I'm sorry hunny but it sounds like she met someone overseas.

 

 

Nah I can guarantee she didn't - she was traveling with her sister the whole time visiting family, who I am on good terms with, and her sis also guaranteed that there was no other guy. She's also very conservative and cautious. I think she just doesnt want to commit to something she isnt sure about, due to her age. I think NeverSayNever got it right, when she says its just where she is in her life. Sucks to be me.

 

And yeah, maybe i was Happy before her...but I was 100 times happier with her..so the Happy after her is still a hell of a drop.

 

N'fricken'C here i come....

Posted

Well she certainly sounds confused. I kinda know exactly where she's coming from as I've been in a similar experience to her. Taking that the way you describe her as not wanting this independence to be with other people but simply for herself then she's just confused. As most girls her age she doesn't know where she is at this point in her life and a relationship doesn't help in this specific self-discovery because its restrictive - it sorta prevents you from being able to fully open your mind because its always set on the relationship. :) Claustrophia :)

 

So maybe she just needs that space of mind but is also having trouble letting you go because she really values you in her life. I think it's really good of her to tell you her feelings and not just go cheat on you or do something mad to "find herself".

 

So respect where she is coming from - perhaps the quarterlife crisis :)

 

I think you should see the positive in this confusion. She's not dead sure she wants you out of her life forever but you backing away might just help her clarify these very issues and then you'll be able to see how much she really loves you.

Posted

Being away puts things into perspective. It makes you see a lot of things you weren't aware of, it breaks the routine you were used to.

 

 

Maybe she loves you, maybe she realised she was only used to you. I have no idea.

 

What I can say is that taking a break is a bad sign. There's nothing new to discover. She already knows everything. I think you should pressure her into finding out the truth: she either wants to break up with you or not. She either loves you or not.

 

 

There's another thing: some people think that after 2 years, there's an inevitable low - like every couple's trial period. Some don't take the pressure and break up. I have certainly experienced it and I was the same age as your gf.

 

 

Stop this silly game and confront her with the real world. She's not on a trip anymore. And she has no right to put you on a string. I say confront her, make her talk and find out the source of her doubts. I am sure there is something making her doubt. And then see what makes both of you happy.

 

 

 

Just don't stall it, you're hurting yourself by playing this game.

Posted

Same thing happened with me and my ex.. Just back off, do your own thing, give her space. She's the same age as my ex. When she calls, and she will just talk and act happier than you've ever been. I was devastated when we broke up.. but i came to realize maybe time apart was what I needed too. Now she wants to call me all the time and gives hints about eventually wanting to be with me. Thing is I don't even know if I want her back now.. but we'll see when and if that time comes.

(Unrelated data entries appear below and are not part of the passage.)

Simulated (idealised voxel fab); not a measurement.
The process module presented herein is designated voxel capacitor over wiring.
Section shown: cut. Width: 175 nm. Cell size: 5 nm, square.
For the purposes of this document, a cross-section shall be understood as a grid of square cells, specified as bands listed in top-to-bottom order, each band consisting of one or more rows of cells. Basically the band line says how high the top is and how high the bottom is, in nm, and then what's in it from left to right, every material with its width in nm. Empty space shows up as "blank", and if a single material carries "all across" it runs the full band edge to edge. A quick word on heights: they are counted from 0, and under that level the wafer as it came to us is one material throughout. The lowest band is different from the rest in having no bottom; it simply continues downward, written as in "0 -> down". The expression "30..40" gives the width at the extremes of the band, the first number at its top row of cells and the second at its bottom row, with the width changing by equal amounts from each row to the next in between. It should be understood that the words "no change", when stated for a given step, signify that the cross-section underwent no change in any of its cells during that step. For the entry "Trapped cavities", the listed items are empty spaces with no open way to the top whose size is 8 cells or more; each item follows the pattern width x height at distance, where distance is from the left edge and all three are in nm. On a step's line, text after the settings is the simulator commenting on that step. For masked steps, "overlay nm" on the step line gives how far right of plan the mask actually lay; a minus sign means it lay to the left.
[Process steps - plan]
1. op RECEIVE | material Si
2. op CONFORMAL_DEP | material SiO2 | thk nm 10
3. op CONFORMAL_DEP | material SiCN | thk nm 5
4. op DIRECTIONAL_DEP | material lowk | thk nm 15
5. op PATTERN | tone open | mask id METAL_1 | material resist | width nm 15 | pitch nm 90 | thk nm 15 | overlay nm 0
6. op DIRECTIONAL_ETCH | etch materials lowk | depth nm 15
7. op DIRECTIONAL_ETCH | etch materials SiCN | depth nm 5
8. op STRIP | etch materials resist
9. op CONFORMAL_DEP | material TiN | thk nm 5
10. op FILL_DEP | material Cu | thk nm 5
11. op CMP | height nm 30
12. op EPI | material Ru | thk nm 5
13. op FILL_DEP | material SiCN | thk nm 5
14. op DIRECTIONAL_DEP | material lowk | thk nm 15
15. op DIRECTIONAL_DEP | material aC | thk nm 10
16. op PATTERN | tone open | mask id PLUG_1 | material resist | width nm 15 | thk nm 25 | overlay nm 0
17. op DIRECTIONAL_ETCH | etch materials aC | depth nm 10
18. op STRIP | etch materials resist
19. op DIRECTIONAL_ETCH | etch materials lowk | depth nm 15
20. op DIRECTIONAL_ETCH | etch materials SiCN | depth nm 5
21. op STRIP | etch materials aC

Anyway, if you want her back, if she loves you as much as you say she does, which is the same way I felt. Then give her the space and time to figure out things alone, and do your own thing in the meantime.. NC unless she calls you. If its meant to happen, and she really loves you.. she will be back in no time. :)

Good luck

Posted

I have to say this: she is not in love with you. No girl that is in love would break up or bear to not see the man she loves. Being away from you probably made her realize that she can do well without you and doesn't need you (emotionally).

You might re-build the relationship in the future, but it's time for you to start thinking of her as an EX-GF and accept the break-up. Even if she comes back to you, the fact taht she is not in love will remain.

I am sorry. Wish things work out for you two or good luck with your future partners!

Posted

Oh please.. the girl is 20.. she doesn't know what she wants.. giving her time and space may very well make her realize the grass isn't greener on the other side. The girl just needs time to figure out who she is and grow up a bit... doesn't mean she doesn't love him

Posted

Ty i agee with you

 

20..hah im 23 and still have alot to learn about myself and love..took me along time to realise how much i loved my ex..i would say a good 3 years before i ealised how much i loved her and cared about her. 1.5 years and she is only 20. Man give her time. Alot to learn but on the other hand one thing if u do want her back is to start moving on. The moment she sees you looking happy and that u dont need her is the moment she will either 1. realise she does want u or 2. realise she doesnt need you. Try to act as happy as possible and even possibly scanning the scene alittle.

Posted

Sounds very similar to what i'm going through at the moment. The first few days were very strange, couldn't stop crying and was wondering what i had done to make her say she needed 'space'. After the initial shock, i needed to talk to someone, so i found talking to my mother helped. She was suprised and thinks my Gf is making a big mistake. I agreed to give my gf her space but found it very hard not knowing where i stand. Too many mixed signals were coming from her. She said she needed to 'get away' and move somewhere else (she has mentioned a number of places-so this is why i feel that its not down to another person on the scene and that she needs to find out what it's like 'out there'). She can't seem to commit. I said that the initial space has also done a favour for me too, so that i have had time to realise what i want with my life also. I said maybe we could go for a drink and sort this out? she agreed but suggested a meal instead(not because she wanted me to pay, (because we both payed)). She was still unsure about everything, so i said i've made up my mind, but its obvious you still need more time to thinkabout things, but as long as i'm not going to be put 'on hold' for ever! We came to an agreement that 2weeks should be enough for her to get her head straight(i did say i was willing to give her more time if she needed-but 2weeks was enough to find out). We agreed to give it another go in 2 weeks with a night out together to see if it's going to work. We both agreed that we could trust eachother not to be unfaithful during our space. I told her it was a HUGE weight off my shoulders now because i'm able to get on with my life without the worry of not knowing where i stand. At the end of the meal, we ended up having the most romantic kiss i have ever felt with her. straight after i said 'that was really nice wasnt it' and she said 'yeh it was'. Then she said 'people can see us!'. we both got a lift home(separate houses).

 

The next day she called and we went over what happened etc. she sounded happy with the situation. So i said, ok well i guess i wont hear from you til 2weeks then. She then said she might contact me before i see her in 2weeks to see how i'm doing. We ended the conversation nicely(but no i love you/i miss you etc). After the call, i sent a txt msg saying that i'm glad we sorted evrything out, and hope she keeps the promise to give it another go, and that she has my promise. And said i'll see her soon unless she txts or calls or whatever.

 

views on this anyone? Way to act toward her when we go out etc? I think NC is the best til i see her next, i'm pretty confident i can do it.

 

Auz, Maybe you could do What i have done. Try to come to some agreement. My gf said: what if she finds that she's making a mistake by letting me go and realises that i am the one and was stupid to push me away?.... My dad gave me some good advice and said to give her the benefit of the doubt and give her the space.